Looking back, looking forward: problems in context

It’s been over a week since I posted the last blog and in that time nothing of consequence has happened in the small world in which I live.  That world has been more than usually limited by almost complete inactivity due to a bad attack of gut-rot which followed from the unwellness I commented on in the last blog.  Still by no means certain as to what the cause/causes was/were and I’ll certainly not go into detail out of consideration for the sensitivities of scatalogophobes (The word is derived from two Greek words, ‘phobia’ with which we are all familiar and σκατός which means … Sh…t, I’ve forgotten but not to be confused with those who are afraid of or confused by eschatology).  .

Suffice it to say that for a week I scarcely went out of the house.  Not even into the garden.  Not that there has been much incentive to go outside.  The Indian Summer past, the weather has been pretty uniformly grey, the only variation being in the shade of grey.  Basically between gloom and deep gloom as shown by a rolling pattern of light or dark grey clouds on the Met Office Weather forecasts, interspersed periodically by symbols for drizzle or mist.  On the positive side, temperatures have remained in double figures so no need to drag myself outside to put tender plants into the Blue House for overwintering as has happened on a number of occasions at this time of year in the past.

Not that I’ve taken the opportunity of physical inactivity to do any deep thinking, I’ve been too busy feeling sorry for myself.  And becoming very bored.  Which did make me wonder …….

My English teacher in school was very keen to instil in us the correct and accurate use of the language.  We would be caned for use in (virtually) any context of 6 Forbidden Words because they were sloppy and imprecise.  Three of those words were ‘get’, ‘quite’ and ‘nice’ (the exception for the latter was in its precise or fine meaning).  He also took us to task for the incorrect use of ‘hopefully’ and gave the example “to travel hopefully is better than to arrive” (Robert Louis Stevenson).  That example made a deep impression on me because it sums up a key aspect of my psyche and what I later realised is a not uncommon human attitude.

Everyday life is generally boring.  We need things to look forward to in order to get us through the drudgery of cleaning the loo.  We need things which excite the imagination.  That’s probably partly why the anticipation is usually more satisfying than the reality, the imagination involved in expectation often painting an overly optimistic rosy picture.

One of the great things about being in Greece in September is that it extends the summer, delays the descent into winter greyness.  But then the contrast on return to Grey Britain is all the more sharp.  Though this year ameliorated by the Indian Summer of very good weather for a week, we are now into The Grey with the prospect only of the odd day of Autumn colours if the sun shines again.  The truth is that the images we see and remember of glorious golds and yellows of trees in Autumn sunshine are a rare treat, not the norm.

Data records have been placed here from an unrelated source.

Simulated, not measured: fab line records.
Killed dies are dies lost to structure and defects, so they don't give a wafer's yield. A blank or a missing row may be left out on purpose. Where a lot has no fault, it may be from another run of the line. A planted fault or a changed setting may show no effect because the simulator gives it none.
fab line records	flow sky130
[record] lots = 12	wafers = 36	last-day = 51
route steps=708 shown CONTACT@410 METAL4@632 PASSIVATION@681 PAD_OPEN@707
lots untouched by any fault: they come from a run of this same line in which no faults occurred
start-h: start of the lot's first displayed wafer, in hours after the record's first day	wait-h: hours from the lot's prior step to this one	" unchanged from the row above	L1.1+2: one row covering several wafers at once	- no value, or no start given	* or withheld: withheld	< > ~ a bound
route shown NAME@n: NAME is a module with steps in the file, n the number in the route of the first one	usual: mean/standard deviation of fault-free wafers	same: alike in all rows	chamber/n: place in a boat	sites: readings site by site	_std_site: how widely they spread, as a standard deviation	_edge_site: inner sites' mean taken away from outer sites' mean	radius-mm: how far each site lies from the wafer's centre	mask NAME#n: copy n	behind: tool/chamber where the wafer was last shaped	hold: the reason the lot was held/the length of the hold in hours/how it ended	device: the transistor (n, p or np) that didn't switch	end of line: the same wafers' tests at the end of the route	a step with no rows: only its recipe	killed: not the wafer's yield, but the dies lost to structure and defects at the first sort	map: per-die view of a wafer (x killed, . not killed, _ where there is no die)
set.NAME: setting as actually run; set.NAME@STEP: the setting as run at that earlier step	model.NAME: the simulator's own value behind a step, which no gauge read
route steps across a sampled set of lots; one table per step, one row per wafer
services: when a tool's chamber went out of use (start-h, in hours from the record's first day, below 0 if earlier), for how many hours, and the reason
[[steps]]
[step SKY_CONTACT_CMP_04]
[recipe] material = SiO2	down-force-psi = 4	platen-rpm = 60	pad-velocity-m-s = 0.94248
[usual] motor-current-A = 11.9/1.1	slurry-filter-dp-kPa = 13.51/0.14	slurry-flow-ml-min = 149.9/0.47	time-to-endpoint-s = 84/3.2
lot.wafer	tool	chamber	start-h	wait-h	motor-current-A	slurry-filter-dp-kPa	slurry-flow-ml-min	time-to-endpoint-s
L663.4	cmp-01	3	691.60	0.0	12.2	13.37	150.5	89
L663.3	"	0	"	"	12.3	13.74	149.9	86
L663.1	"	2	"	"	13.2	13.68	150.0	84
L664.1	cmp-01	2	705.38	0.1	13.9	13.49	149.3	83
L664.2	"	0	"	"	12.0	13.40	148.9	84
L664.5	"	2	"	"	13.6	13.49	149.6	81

Perhaps the worst thing about the gloom which descends at this time of year is that there is nothing positive to look forward to.  The days will get shorter and darker.  The weather will get greyer, damper and colder.  Next summer and the prospect of warm sunshine is below the horizon.  The prospect of deep winter in Canada is hidden behind £ and $ signs.   And Christmas looms.  Fewer and fewer people seem to look forward to it as a time to be enjoyed.  Christians and many others bemoan the commercialisation and loss of ‘the real meaning’ of Christmas, forgetting that a lot of the stuff we associate with it is in any case an invention of the likes of Coca Cola for purely commercial reasons.

I was despondently doing the washing up after breakfast one morning and looking out of the window at the greyness.  Turning on the radio I heard part of a reading from a book by a guy who had had firsthand experience of dealing with the effects on people of the spraying of the jungles of Vietnam with the ecocide ‘Agent Orange’.  (if you’re not familiar with this look at http://en.wikipedia.org/wiki/Agent_Orange).  I’m glad I didn’t see images on the TV, the verbal description was graphic enough.  Absolutely appalling.  I’ll not go on about the morality of a so-called civilised nation which can inflict that suffering on another and then start another war based on a trumped up case of Weapons of Mass Destruction.  My mind is already well made up on that.  What struck me was the simple line in the book that seeing that extent and degree of human suffering inflicted on people put one’s own problems in context.  The use of Agent Orange is but one of many inhumanities perpetrated on individuals and societies even in our modern world.

Gut-rot is a temporary and minor inconvenience.  Boredom is self-indulgence.